Jessa Nicholson is a private bar criminal defense attorney in Madison, Wisconsin. She runs a two attorney firm, Frederick/Nicholson, LLC, with her business partner, Terry Frederick. Jessa attended the University of Michigan for her undergraduate studies and the University of Wisconsin law school. She is a member of the Wisconsin Bar, the Dane County Bar Association, and the Wisconsin Association of Criminal Defense Attorneys. Frederick/Nicholson, LLC provides all types of criminal defense both state and federal, including felonies, misdemeanors, and OWI/traffic offenses. Jessa has successfully litigated a number of criminal cases both at the pre-trial stage and through jury trials, winning dismissals and acquittals for clients in both felony and misdemeanor matters. In her spare time, Jessa enjoys art, books, strong ale, good music, and not being in a suit.
I Love A Jury:
Second only to jokes about lawyers are the jokes about juries. You’ve heard them before. Juries are composed “twelve people so dumb they can’t get out of jury duty”. But, while most jokes about lawyers are somewhat (ok, almost entirely) justified, the cracks about jurors, in my humble opinion, are more or less completely out of line.
I love a jury. Love them. I cannot stress this enough. I fell in love with the jury twenty minutes into jury selection of my very first trial, when I got up to introduce myself. The attorney for the government had stood up and, very formally, professionally, and properly stated his full name and title and rattled off the names of his colleagues at the district attorney’s office.
I, on the other hand, so full of coffee and nerves that I could barely hold myself up from the knees, waved enthusiastically and half-spoke, half-yelled “Hey, everybody! I’m Jessa!!” The whole room shouted back, “Hi, Jessa!!” Some even waved.
Right then, before I had so much as asked any of them a question, I was hooked. I love a jury.
Some might tell you I’m in the minority there. For starters, the fear of public speaking currently ranks higher than death in most polls, so statistics show that your average individual would quite literally sooner shoot himself in the head than have to talk for days on end in front of a group of twelve strangers.
Assuming, just for the sake of argument, that trial attorneys have somehow overcome this fear (though I’m of the belief that every good lawyer gets a tiny bit nervous before beginning a trial—not so much that it affects his performance in any way, but just enough that it makes him at the top of his game), I can say that I’ve got a lot of friends in my profession, and their opinions of juries are all across the map. Some of them hate a jury, believing that jurors feel a duty to convict regardless of the evidence. Some believe that juries are unpredictable. Some have the utmost respect for the (admittedly inconvenient) task that jurors undertake. It varies. Again-and I cannot stress this enough—me? I love a jury.

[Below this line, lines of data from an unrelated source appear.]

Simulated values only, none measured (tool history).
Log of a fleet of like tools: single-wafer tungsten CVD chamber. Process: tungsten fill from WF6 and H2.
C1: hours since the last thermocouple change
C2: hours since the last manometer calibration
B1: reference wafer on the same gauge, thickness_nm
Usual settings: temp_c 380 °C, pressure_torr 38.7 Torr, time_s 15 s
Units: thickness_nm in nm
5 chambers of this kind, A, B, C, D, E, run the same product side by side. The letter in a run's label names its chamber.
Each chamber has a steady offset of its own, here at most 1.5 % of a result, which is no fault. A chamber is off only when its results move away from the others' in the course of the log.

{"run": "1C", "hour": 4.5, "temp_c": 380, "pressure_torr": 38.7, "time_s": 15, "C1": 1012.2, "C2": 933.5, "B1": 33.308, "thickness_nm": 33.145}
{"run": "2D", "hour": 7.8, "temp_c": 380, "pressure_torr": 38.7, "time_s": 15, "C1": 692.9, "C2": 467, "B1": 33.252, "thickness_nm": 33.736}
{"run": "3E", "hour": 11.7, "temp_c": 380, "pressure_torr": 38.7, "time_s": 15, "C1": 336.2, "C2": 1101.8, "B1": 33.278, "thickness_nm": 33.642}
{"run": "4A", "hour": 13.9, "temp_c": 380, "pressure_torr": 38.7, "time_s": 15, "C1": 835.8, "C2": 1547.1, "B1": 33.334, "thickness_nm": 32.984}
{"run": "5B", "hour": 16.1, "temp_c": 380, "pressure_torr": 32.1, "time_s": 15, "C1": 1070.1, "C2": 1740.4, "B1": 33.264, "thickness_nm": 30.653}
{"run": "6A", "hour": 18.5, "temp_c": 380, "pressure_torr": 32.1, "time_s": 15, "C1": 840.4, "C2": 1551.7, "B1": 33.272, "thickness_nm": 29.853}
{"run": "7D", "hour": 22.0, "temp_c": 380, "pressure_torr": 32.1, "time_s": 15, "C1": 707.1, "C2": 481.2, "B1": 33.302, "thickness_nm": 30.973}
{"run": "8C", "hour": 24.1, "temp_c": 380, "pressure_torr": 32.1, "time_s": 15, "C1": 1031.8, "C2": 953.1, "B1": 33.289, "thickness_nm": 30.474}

Why? Let me start off by saying that, contrary to the jokes, I don’t believe for a minute that my juries are stupid. Where I practice, it’s quite the contrary—almost all of my jurors have college degrees; many of them hold master’s degrees or higher. Now, obviously, this has something to do with my local demographic, but it’s worth noting. Additionally, I find my jurors are attentive, inquisitive, and, by and large, very concerned with being fair. Regardless of the verdict, I have never had the experience of believing that my jury did anything but its job-carefully considered (and often took pages of notes on) the evidence, deliberated over the elements of the crime, and reached a conclusion.
The other thing that’s great about a jury is the process of jury selection. This is often overlooked in fictionalized portrayals of the court room for sexier things like cross-examination and closing argument. However, the composition of your jury is just as important as anything that happens in the trial. It gives the lawyers the opportunity to play armchair psychiatrist, trying to analyze every blink and sigh that a person exhibits during the selection process. I myself, I strike “lurkers”. People that sit quietly in the back row, not volunteering much information-lurkers make me nervous.
I like to know what they’re thinking. Some attorneys are more prone to strike the talkers, because of concerns that one talker might overpower or convince more quietly-tempered jurors to switch sides and vote the other way. I don’t know that either decision is right or wrong, but making the call makes you feel like you’re honing in on your craft, that you’re developing something special in picking your jurors with care.
Plus, jury selection is one of the rare occasions that, as a lawyer, I get to really talk to the people who are making the decision, rather than just talking at them. I get to ask questions, get a sense of who these people are, what they believe in, and what they do. I had some of the most honest conversations of my life about racial relations in this country with a group of prospective jurors, after one individual was struck for cause and happened to be the only person of color in my jury pool. (Unfortunately, all white juries are a regular occurrence here.)
The prospective juror that was struck had, prior to leaving the pool, stated that he didn’t believe any black man could get a fair trial from an all white jury. After he was dismissed, I had the opportunity to ask the other jurors about their feelings regarding the man’s statements, and the forthright, thoughtful answers that followed were way beyond any argument I could have made about race in my closing. I couldn’t have written anything more powerful than the dialogue these people started in the jury box.
While the jury process is certainly not without its flaws (see above, where I mention that all white juries are a common occurrence here), I can’t think of a better, more interesting, more delightful process than the system of trial by jury. I’d never joke about that.
Lawyers, on the other hand, are a totally different story.